Just a quibble, but you say that you "can calculate the annual volatility by taking the standard deviation of the daily returns and scaling it by $\sqrt{252}$, and this should equal exactly 10%." I think it should read that the "annualized standard deviation will tend towards 10%".
The "tends" is actually important, thus "central tendency". The central limit theorem (CLT) states that as sample size $N$ increases from a random sampling of i.i.d. variables, with sample mean ($\mu_s$) and variance ($\sigma^2_s$), that sampling will converge with the population mean ($\mu_p$) and variance ($\sigma^2_p$). This idea is classically demonstrated through the Lindeberg–Lévy CLT:
$\sqrt{n}((\frac{1}{n}\sum_{i=1}^nX_i)-\mu)\to $ distribution $N(0,\sigma^2)$
where:
$\sqrt{n}$ is sample size
$X_i = \{X_1,X_2...\}$ is a sequence of i.i.d. variables with with an expected value equal to $\mu_p$ and expected variance equal $\sigma_p^2$.

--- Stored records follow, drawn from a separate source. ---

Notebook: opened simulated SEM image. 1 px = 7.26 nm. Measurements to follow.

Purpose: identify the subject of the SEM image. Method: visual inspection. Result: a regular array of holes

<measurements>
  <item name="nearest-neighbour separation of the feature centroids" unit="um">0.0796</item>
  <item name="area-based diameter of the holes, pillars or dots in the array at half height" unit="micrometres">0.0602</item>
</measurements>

$N(0,\sigma^2)$ is the cumulative distribution function
So, actually, your daily sampling will give you the smoother estimate of your actual variation and will converge to "$\mu_p=5\%$ and annual $\sigma_p=10\%$" quicker than your weekly sampling. In either case, the expected values of sample mean and variance are the same; weekly sampling should not result in smoothing if your underlying distribution is, indeed, normal. Note: the "root time" rule works because the variance scales linearly with respect to time.
If, however, the underlying stochastic process is mean-reverting -- as may exist in stock prices -- your intuition about smoothing of longer time periods actually will bear out (i.e., annualized daily variance will over-state actual annual variance).